…Heightened Geopolitical Tension, Looming Capital Gains Tax Stir Investor Caution
…Analysts Say Fundamentals Remain Strong Despite Short-Term Market Volatility
Bearish trading on the Nigerian Exchange Limited (NGX) deepened significantly in the review month as heightened geopolitical tension and uncertainty over the Federal Government’s new Capital Gains Tax (CGT) framework triggered heavy sell-offs across key sectors.
The All-Share Index (ASI) fell by 6.88 per cent to close at 143,520.53 points, down from 154,126.46 points in October, while market capitalisation declined by N6.54trn to N91.29trn from N97.83trn.
Market analysts said the sharp downturn was driven largely by sentiment trading following former U.S. President Donald Trump’s public threat of possible military action in Nigeria, coupled with lingering concerns over the implementation timeline and impact of the revised CGT regime.
The combination, they noted, intensified risk-off behaviour among local and foreign investors, leading to profit-taking in heavyweight stocks.
Trump, in a post on his Truth Social platform, said he had directed the Pentagon to “prepare for possible action” and threatened the suspension of U.S. aid to Nigeria.
His comments rattled the market and amplified fears among investors already grappling with domestic policy uncertainties. President Bola Tinubu swiftly dismissed Trump’s claims, describing them as a misrepresentation of Nigeria’s commitment to religious freedom and national stability.
Investment banker and stockbroker Tajudeen Olayinka said market reactions reflected the sensitivity of investors to both political risk and fiscal policy adjustments.
He noted that the erosion in market value was consistent with the twin pressures of geopolitical tension and the Federal Government’s expected introduction of CGT in 2026.
Olayinka explained that declines in highly capitalised stocks such as Dangote Cement exerted significant downward pressure on the index, worsened by generally negative market sentiment.
Vice Chairman of HighCap Securities, David Adonri, maintained that the dip remained within the bounds of normal market adjustment, stressing that underlying fundamentals were still strong despite short-term volatility. According to him, the year-to-date performance continued to underscore the resilience of Nigeria’s capital market.
Analysts at Cowry Asset Management attributed the sell-off pattern to concentrated institutional offloading and large block trades rather than broad-based participation.
They observed that the alignment of aggressive divestments, sectoral weaknesses and heightened risk aversion signalled major de-risking by institutional players in response to deteriorating sentiment.
Amid heightened concerns, Minister of Finance and Coordinating Minister for the Economy, Wale Edun, moved to reassure investors that the government would take a balanced approach to CGT implementation.
Speaking on the NGX trading floor during the listing of the Ministry of Finance Incorporated (MOFI) Real Estate Investment Fund Series 2, Edun said the government was committed to consultations aimed at ensuring optimal outcomes for the economy. He emphasised that stakeholders’ concerns would be thoroughly evaluated before final decisions were taken.
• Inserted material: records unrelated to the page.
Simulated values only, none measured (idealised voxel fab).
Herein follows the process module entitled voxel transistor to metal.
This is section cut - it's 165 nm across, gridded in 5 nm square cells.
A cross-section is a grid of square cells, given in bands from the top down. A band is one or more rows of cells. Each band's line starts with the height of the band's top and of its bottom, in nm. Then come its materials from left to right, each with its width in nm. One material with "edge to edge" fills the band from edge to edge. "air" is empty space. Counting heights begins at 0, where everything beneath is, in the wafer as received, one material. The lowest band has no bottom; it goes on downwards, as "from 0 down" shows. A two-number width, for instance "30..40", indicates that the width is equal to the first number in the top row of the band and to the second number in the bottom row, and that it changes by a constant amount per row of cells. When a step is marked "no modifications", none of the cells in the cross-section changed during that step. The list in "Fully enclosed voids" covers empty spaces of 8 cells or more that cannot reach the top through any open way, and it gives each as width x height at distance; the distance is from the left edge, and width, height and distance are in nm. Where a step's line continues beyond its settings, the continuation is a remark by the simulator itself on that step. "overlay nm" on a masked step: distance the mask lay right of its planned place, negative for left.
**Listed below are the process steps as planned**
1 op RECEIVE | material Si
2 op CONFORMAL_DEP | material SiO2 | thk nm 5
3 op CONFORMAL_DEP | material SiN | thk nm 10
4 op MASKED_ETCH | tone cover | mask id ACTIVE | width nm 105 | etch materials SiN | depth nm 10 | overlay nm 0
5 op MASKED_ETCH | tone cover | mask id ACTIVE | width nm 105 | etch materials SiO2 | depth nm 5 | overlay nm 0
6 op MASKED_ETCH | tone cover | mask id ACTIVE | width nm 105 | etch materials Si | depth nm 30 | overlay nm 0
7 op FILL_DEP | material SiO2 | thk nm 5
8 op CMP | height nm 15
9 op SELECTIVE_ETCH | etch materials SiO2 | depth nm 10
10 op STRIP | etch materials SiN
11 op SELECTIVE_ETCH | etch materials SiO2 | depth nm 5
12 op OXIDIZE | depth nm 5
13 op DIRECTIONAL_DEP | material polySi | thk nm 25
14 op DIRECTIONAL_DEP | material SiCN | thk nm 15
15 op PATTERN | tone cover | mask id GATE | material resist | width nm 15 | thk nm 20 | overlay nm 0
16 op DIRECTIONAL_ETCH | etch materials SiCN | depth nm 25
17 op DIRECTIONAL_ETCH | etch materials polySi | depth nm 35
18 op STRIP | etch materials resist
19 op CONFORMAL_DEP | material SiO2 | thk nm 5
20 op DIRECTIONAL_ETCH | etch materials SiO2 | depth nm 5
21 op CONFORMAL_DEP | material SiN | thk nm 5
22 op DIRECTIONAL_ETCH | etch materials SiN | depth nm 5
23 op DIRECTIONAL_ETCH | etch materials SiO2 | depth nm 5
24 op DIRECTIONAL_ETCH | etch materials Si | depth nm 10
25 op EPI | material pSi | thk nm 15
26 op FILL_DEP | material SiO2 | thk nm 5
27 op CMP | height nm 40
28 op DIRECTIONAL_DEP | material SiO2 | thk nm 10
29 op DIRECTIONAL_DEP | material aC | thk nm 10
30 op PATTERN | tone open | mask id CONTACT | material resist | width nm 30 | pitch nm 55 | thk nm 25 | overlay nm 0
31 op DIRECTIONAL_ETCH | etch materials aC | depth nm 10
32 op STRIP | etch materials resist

Under the revised tax framework, capital gains realised from the sale of shares or other equity instruments will attract a higher levy, with the rate for large companies rising from 10 per cent to 30 per cent. Individuals will pay CGT based on applicable income tax bands, while the exemption threshold for share disposals has been increased from N100m to N150m within any 12 months, provided gains do not exceed N10m.
Professional services firm PwC, in its Tax Insight Series report, said the new rules were expected to broaden the tax net but could affect liquidity and foreign investor appetite if not carefully implemented.